The usual gnashing of teeth followed a record low turnout last Tuesday. But the few and the mighty exulted in the power of their votes.

And political leaders may prepare themselves a bit more carefully for Nov. 6. Three issues that resulted in incumbents being voted out -- abortion, growth and taxes -- may be difficult to ignore.

Gov. William Donald Schaefer, though he nearly lost several counties on the Eastern Shore to a candidate who did not campaign, declared with characteristic bravado that he would change nothing in his approach to Republican nominee William S. Shepard, the retired foreign service officer who has held no public office.

"What's there to debate?" the governor asked in an interview last week. "My record against no record? I won't spend a lot of time debating."

As political strategy, the governor's posture was classic for a strong front-runner -- but not entirely convincing, and he went on quickly to make clear he has thought about his fall opponent.

"We won't be telling all the negative things about a Republican Party that has cut back on education, cut back on health, cut back on all the basic things that are so very difficult," he said. "I won't be saying anything like that. I just won't do that. I won't be discussing the cutback in mass transit. These issues, I'm not going to talk about. I will be restrained."

Sarcasm aside, Mr. Schaefer may well take the fall campaign more seriously than he did the primary, in which he did little campaigning for himself. He has already been charged by Mr. Shepard and others with arrogance in office, a charge that could seem valid if he remains noticeably aloof.

Even if he discounts Mr. Shepard, he may not wish to defy voters who want to know his plans in regard to taxes, to construction of new public transportation facilities such as light rail lines and to the management of the state budget, which currently faces a relatively small yet disturbing deficit.

Mr. Shepard, who barely survived a primary challenge by perennial candidate Ross Z. Pierpont, says mismanagement of the state's revenue will be his point of attack this fall.

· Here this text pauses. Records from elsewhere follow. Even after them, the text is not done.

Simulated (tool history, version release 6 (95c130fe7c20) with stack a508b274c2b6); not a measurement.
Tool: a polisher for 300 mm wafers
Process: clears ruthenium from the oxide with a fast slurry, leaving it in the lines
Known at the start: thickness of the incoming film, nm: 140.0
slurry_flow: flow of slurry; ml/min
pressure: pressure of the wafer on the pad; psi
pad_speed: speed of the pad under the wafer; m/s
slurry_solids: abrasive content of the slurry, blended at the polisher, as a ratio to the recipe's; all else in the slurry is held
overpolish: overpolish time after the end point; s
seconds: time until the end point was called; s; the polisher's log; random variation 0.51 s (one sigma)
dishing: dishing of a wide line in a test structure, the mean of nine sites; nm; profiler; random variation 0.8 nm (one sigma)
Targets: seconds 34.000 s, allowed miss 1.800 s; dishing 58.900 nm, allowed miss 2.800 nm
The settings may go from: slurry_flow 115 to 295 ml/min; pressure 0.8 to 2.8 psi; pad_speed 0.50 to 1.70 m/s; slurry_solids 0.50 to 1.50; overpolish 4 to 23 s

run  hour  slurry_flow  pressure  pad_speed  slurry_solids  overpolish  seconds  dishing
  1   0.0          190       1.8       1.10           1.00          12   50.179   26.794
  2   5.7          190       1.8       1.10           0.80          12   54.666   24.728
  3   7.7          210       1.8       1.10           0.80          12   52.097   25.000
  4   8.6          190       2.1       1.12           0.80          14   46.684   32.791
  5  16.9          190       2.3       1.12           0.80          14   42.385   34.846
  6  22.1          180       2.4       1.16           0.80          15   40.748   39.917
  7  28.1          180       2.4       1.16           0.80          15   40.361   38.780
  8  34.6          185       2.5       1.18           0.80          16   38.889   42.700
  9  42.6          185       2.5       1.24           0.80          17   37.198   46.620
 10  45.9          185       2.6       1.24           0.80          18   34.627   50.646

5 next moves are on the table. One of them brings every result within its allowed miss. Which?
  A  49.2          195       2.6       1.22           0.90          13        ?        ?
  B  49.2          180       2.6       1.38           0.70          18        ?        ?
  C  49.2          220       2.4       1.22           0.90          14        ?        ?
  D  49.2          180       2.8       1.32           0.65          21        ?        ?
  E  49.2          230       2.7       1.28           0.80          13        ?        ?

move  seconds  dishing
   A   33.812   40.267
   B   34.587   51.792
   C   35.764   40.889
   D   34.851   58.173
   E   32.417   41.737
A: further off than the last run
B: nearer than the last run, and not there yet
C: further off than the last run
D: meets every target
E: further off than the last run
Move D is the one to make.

Will Mr. Schaefer allow such questions to go unanswered? When Candidate Shepard said the state was headed for a deficit early in the summer, Schaefer aides said the charge was all wrong. Two weeks ago, the governor announced that sales tax revenues were down and program costs up, leaving a gap of just under $150 million.

"I would like to see a new emphasis on this deficit: how it came about, how we could have prevented it and how we can fix it. It's devastating to state departments. To have a Department of Human Resources, for example, that can't take care of foster children when we're under court mandate to care for them is horrendous. My major point is that we shouldn't be in this position," Mr. Shepard said.

Mr. Shepard, of course, will have his own candidacy to define. He selected his wife, Lois, as his lieutenant-governor running mate -- a choice that brought Dr. Pierpont into the primary and literally split the already-weak Republican Party in half. Neither Mr. Shepard nor his wife has a minute of experience in local or state government -- though Mr. Shepard has proved adept at finding aspects of the Schaefer administration to criticize.

In the general election, the Republican will be banking on the view that Mr. Schaefer's policies do not enjoy universal approval. Frederick M. Griisser Jr., the governor's primary opponent, drew about 100,000 votes though he hardly campaigned.

"My guess is that the votes Griisser got ought to concern Schaefer," Mr. Shepard said. "I think that there's an element of protest out there. To a great extent what you had on Tuesday was a protest of Democrats against Governor Schaefer, and a lot of those votes will come our way."

Even before the primary, the governor showed he was paying attention to the mood of the voters. On primary eve, Mr. Schaefer suddenly broke his silence on abortion. Alone among Maryland politicians, he had afforded himself the political luxury of keeping the voters guessing: Did he believe there are circumstances under which abortion is acceptable? If so, what were they? He had promised a position paper outlining his views, but the paper did not arrive in time for scrutiny by primary voters.

After the primary, Mr. Schaefer said the paper will be issued next week.

"It will start off by saying one of the most difficult issues from a moral, religious, personal, women's personal opinions, issue is the abortion issue. It's not going to be startling. It's just going to say where I stand."